Santa Fe Reporter
By Enrique Limon
Published August 8, 2012
As witnessed in his latest show, An American Knockoff, seasoned artist Roger Shimomura’s work walks the line between political statement and absurdity—a result, he says, of spending his formative years trying to find a sense of place.
“Most of my work is based around growing up being a person of color,” he tells SFR, adding that all the things that “bothered” him as a child continue to do so today.
Not having any prominent Asian-American figures in pop culture to look up to during his youth, he looked inside his own family for inspiration.
“I was driven by wanting to be like my three uncles; they were all very successful graphic designers in Seattle,” he reminisces.
Taking an artistic page from their book, he began to draw the bountiful items of consumerist America that he dreamt of having, but that his parents could not provide on a limited income.
“Drawing became a way of creating things for myself, like Schwinn bicycles and cowboys boots that my family couldn’t afford,” he recalls, adding that the pages of the Sears Roebuck catalog provided a seemingly never-ending supply to his fictional-belongings stockroom.

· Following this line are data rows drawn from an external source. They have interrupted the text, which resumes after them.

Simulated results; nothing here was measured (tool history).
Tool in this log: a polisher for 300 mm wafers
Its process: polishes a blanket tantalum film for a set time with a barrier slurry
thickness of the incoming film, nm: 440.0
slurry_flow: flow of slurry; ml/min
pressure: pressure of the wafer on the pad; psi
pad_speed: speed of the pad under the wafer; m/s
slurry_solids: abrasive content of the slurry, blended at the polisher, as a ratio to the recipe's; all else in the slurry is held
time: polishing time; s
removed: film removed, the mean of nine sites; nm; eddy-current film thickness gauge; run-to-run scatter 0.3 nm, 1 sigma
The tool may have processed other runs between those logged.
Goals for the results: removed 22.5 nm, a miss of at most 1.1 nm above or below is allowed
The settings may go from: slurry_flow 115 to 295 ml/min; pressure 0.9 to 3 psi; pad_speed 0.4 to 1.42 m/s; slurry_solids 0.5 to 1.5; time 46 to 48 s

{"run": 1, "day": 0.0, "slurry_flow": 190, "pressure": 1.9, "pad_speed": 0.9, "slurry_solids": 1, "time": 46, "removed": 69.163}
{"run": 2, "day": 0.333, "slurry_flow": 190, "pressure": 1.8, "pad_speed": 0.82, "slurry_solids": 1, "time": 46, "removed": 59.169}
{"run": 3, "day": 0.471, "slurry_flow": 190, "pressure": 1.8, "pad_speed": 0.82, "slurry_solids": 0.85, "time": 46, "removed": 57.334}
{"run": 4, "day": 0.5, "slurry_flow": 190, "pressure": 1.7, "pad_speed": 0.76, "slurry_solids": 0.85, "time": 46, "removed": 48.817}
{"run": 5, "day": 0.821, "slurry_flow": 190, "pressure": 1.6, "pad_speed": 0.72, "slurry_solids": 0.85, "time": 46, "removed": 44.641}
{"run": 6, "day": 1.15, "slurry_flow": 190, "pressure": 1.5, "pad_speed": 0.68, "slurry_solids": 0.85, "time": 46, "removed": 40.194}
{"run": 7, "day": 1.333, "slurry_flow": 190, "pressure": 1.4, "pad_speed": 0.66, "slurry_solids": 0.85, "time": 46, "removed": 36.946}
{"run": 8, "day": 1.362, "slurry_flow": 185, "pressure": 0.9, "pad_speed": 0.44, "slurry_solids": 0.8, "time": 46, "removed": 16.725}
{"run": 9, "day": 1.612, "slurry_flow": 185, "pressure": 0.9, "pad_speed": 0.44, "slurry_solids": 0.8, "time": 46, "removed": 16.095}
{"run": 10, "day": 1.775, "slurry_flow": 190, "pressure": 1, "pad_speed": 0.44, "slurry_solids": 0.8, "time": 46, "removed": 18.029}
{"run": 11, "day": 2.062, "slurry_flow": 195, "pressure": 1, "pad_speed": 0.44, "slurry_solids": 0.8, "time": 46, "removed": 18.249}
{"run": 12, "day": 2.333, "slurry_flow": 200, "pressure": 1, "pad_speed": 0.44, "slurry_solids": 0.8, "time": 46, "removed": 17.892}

“There’s where art set into my psyche.”
Knockoff displays 13 works, all self-portraits, that reflect Shimomura’s love/hate relationship with what is considered to be authentically American.
“[It’s] buying into that kind of brash consumerism that characterizes our society and trying to make something positive of it,” the internment camp survivor says, adding that, for him, the cathartic process was a mixture of “acceptance with skepticism.”
A lifelong seeker of that acceptance, Shimomura found it in pop art when the movement was at its zenith.